Mayhem in Macedonia: Searching for an end to volatile stalemate
"Izbori! Izbori!" chants the crowd, dressed in patriotic red and yellow, outside parliament in Macedonia's capital, Skopje.
Lest there be any confusion, a middle-aged woman, spotting the BBC's microphone, leans in to elaborate at considerable volume.
"Tell them we want an election," she demands.
It may seem odd to call for another vote barely six months since the last one. But Macedonians are in shock.
Hundreds of thugs, some of them masked, stormed parliament and beat up MPs and journalists as a political crisis became more sinister.
One of Macedonia's leading politicians, Radmila Sekerinska, still wears an orthopaedic collar, a week after a man swung her around by the hair and injured her neck.
"The thugs were invited; doors were opened for them. Our profession is risky - but never before in my life have I felt the imminent danger of being killed because of a political position," says Ms Sekerinska, deputy leader of the Social Democrats.
Why Macedonia's deadlock went violent
Last December, this Balkan country's two main parties won nearly identical numbers of seats.
The Social Democrats, then in opposition, gained a parliamentary majority by going into coalition with parties favoured by the country's sizeable ethnic-Albanian minority.
And yet they have not been able to form a government - because Macedonia's other main party has blocked them.
VMRO-DPMNE may sound like a winning hand at Scrabble. But for more than a decade they were Macedonia's party of government, led by Prime Minister Nikola Gruevski. And they are proving extremely reluctant to give up power.
Supported by their ally, President Gjorge Ivanov, they have frustrated the Social Democrats' attempts to obtain an official mandate. Mr Ivanov has flatly refused to give his approval, while VMRO MPs staged filibusters. This has gone on for almost five months.
Mr Ivanov claimed the Social Democrats were threatening the unity of the country by offering concessions to Macedonia's ethnic-Albanians. Therefore, he could not allow them to take office.
Last week, the coalition attempted to force the president's hand, by electing a new parliamentary speaker. Their celebrations were cut short when protesters entered parliament.
Ms Sekerinska believes Mr Ivanov's professed concerns about ethnic issues are simply a tool to obscure the real issue.
"Whatever they have done is with only one purpose - to prevent a peaceful transfer of power. Because a new reform-oriented government would mean criminal accountability for some of the people who have stolen millions of euros from the people of Macedonia," she said.
VMRO leaders - including the prime minister - have been under investigation by special prosecutors for abuse of power and corruption. But senior member and interim Foreign Minister Nikola Poposki insists the party will allow a transfer of power.
"The majority should rule and I don't think this will be prevented. But we need credible reassurances that foreign agendas and federalisation are not going to happen," he says.

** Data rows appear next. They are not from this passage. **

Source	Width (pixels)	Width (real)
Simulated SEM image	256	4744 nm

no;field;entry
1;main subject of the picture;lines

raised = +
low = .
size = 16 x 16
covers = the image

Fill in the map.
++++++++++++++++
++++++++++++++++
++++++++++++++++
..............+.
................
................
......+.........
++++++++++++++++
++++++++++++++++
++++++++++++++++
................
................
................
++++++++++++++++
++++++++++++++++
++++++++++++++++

The Social Democrats say they can provide those assurances. But even if positions may be softening, the damage to democracy in the Western Balkans may take time to repair because of the shock of last week's violent episode in parliament.
"If a functioning government is not in place, we can't exclude violence," says Simonida Kacarska, the director of Skopje's European Policy Institute.
"We are also risking diminishing or violating the rule of law principles both here and as an example to countries in the region. It shows how one country can become hostage to a political elite that does not want to let go."